A gardener and a panda team up together...
Takenoko is a modern gateway classic game of set collection, tile placement, route building, and more brought to your mobile devices by Asmodee Digital. Players in Takenoko tend to and build a shared garden in which bamboo grows, a gardener cultivates, and a panda snacks. Each player works towards collecting and completing objective cards for points, once a single player reaches the card goal for the game, one last turn is taken and then the game ends. Points from objectives are added and the winner is the player who scored the most. A digital game can be played in about ten minutes.
The game board started with a single tile, a gardener, and a panda. On their turns players may choose from two of five options: place a tile, move the panda, move the gardener, take an irrigation channel, or take a new objective card. Tiles expand the board and provide more places to grow bamboo. Speaking of which, the gardener is moved to any tile in a straight line and grows a bamboo on that tile, if it is irrigated. Generally, irrigated tiles are ones which are connected via a channel to a water source. Once a tile has bamboo growing on it, the panda can be moved to that space, also in a straight line from his current position, and eat one section of bamboo.
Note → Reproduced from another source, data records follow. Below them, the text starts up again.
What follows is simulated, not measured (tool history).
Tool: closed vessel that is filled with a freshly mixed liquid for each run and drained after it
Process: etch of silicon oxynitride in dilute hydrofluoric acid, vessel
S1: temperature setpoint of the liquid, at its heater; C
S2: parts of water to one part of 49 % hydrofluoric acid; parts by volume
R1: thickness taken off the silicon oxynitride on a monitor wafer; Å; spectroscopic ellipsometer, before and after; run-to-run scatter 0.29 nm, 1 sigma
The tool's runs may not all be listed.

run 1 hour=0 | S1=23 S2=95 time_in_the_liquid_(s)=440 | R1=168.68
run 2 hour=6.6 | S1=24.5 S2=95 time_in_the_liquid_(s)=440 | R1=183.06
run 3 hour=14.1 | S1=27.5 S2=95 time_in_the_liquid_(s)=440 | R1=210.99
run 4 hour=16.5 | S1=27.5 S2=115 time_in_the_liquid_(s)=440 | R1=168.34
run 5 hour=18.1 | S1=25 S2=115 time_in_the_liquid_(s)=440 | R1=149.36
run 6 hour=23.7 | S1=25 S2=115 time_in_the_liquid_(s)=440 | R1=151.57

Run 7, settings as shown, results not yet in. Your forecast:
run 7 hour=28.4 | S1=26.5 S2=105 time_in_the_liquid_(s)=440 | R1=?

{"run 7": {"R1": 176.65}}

The point of all of this is to complete objective cards. These come in three flavors, with each player starting with one of each: plot, gardener, and panda objectives. Plot objectives are satisfied when a section of irrigated tiles on the board match the card. Gardener objectives are achieved when bamboo is growing somewhere on the board to match the card. Finally, panda objectives are completed when you have collected the bamboo sections on the card. There are a few odds and ends which break these rules, and also a die roll before each turn which does the same.
Players get two actions on their turn. The game is played until one player reaches the required number of objective cards for the game, which is based on the player count. This player receives a two point bonus and each player gets one more turn before the game ends. All objective points are added, the most points wins.
Takenoko is a relatively simple game, often cited as a strong gateway option. It includes a few different mechanics and acts as a fun introduction to modern games. It isn’t an especially deep experience, but it is light and, generally, quite peaceful. Players can, and will, thwart your plans, but as the objective cards are hidden, it is typically difficult to do so on purpose.
The game works well in digital form despite missing the cool feel of the panda and gardener figurines along with building the bamboo stalks up. I’m not sure Takenoko would have been near the top of my list of desired gateway ports, but I did find myself enjoying the digital experience more than anticipated.
Barrier to Entry
Takenoko is a gateway level game. There are a handful of things going on, but you are limited to a few different choices each turn to keep things simple. Ultimately, you are working towards fulfilling your objective cards which always provide a few clear objectives. All of this is to say that new players generally have an easy time learning this game. The app provides a tutorial upon initial startup as well as some text rules and in-game text about what you need to be doing. It all adds up to a really great experience for new players, they can hop into this app with zero knowledge and pick up the game rather quickly.
Starting a new game
Pretty graphics throughout
Look and Feel
The game itself is gorgeous and the app follows suit. You can’t fully replicate the tactile goodness of those little bamboo pieces and the adorable panda, but the app does a commendable job. The colors are bright throughout, everything is given a nice 3D model, and the game simply looks great. There are some comic-style art panels when you first load the game which also look fantastic.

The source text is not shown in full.